Views from other side of the table

Pension funds are losing their traditional ambivalence about securities lending, according to ‘borrowing’ institutions.

Securities lending is becoming a mainstream activity,” says Roy Zimmerhansl, director of equity finance at Nomura in London. “There is a lot less fear and loathing than 10 years ago and more people are talking about it as a sort of investment activity.” Nomura is primarily a proprietary borrower, borrowing for its own positions, although it does supply some hedge funds as well. He continues: “Although it is a very low-risk activity there are risks inherent in it. There is also reward and ways to mitigate many of the risks and I think people have finally recognised that.”

John Piccitto, a director at prime broker Merrill Lynch in London, markets all securities lending outside the US for the bank. He says the market is obviously increasing. “Our balances have grown steadily in the last six to 12 months.” As a prime brokerage Merrill Lynch services proprietary trading and hedge funds.

Sarah Faulkner, who markets equity finance products at SBC Warburg in London, says that the most active markets are the UK, France and Germany and to a lesser extent Spain and Italy, although the greatest percentage growth is in Europe’s own emerging markets.

“More and more asset managers and pension funds are entering it to en-hance their portfolio returns. Supply is not outstripping demand by any stretch of the imagination, but it has equalised a lot over the past four or five years,” says Faulkner.

There is, however, a downside. The attractions to pension funds to enter such a market may decrease as a result of increased supply. Zimmerhansl says: “From a revenue point of view, the lenders are having to work hard to push the stuff out the door.”

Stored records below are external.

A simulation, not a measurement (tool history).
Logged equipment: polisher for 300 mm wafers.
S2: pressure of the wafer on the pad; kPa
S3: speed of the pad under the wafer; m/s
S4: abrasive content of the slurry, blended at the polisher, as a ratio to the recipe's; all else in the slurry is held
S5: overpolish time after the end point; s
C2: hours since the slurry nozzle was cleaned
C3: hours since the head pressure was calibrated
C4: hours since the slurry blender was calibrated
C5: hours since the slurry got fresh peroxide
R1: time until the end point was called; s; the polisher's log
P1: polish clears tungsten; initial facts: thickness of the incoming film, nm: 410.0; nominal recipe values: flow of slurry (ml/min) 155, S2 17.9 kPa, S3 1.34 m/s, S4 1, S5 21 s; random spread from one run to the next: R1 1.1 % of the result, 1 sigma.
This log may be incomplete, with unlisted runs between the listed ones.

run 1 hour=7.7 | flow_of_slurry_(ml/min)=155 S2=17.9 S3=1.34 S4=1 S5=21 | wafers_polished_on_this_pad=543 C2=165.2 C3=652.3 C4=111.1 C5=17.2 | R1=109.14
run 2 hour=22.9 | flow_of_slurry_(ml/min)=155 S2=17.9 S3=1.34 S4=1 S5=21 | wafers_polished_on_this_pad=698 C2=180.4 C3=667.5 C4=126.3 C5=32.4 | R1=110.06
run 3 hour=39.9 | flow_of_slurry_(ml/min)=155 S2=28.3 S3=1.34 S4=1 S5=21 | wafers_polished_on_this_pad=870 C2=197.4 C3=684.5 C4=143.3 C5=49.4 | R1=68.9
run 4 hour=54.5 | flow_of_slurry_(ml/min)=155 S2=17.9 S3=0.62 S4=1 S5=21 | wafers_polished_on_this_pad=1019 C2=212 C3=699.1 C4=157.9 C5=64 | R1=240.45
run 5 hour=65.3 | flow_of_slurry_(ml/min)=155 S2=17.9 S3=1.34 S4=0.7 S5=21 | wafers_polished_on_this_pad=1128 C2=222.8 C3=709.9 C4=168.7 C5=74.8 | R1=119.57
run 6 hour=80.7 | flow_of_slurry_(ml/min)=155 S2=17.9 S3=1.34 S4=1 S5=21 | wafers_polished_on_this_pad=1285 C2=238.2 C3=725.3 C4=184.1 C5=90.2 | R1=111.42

Faulkner believes that, in Europe, yields from securities lending are probably getting lower, particularly on the more liquid securities and markets. This may not be good for funds that concentrate holdings on large caps. She adds, however, that smaller capitalised stocks from more diverse portfolios or stocks being used to finance convertible bonds will command higher yields.

She continues: “People who are lending to more than one firm get an idea of whether it is a hot stock or not. If everyone is clamouring for it, you know that it is worth more.”

Deals can also be differentiated by the type of collateral. Piccitto explains: “At one time it was strictly cash or other types of securities. Now people are willing to take equities, sovereign debt and convertibles.”

Different collateral changes the margins accruing to the lender. “Cash collateral brings a 102% return, equities 105% and bonds 110% and this can go as high as 125%,” says Piccitto. “They will agree on an acceptable collateral level or the business will not be done.” he says.

Zimmerhansl adds: “Historically the business was always done against cash collateral and the US custodians still concentrate on this. The upside is that they take that cash and then reinvest for even better returns but that cash gets invested into other securities, repo, commercial paper, so the fund ends up taking another level of risk.”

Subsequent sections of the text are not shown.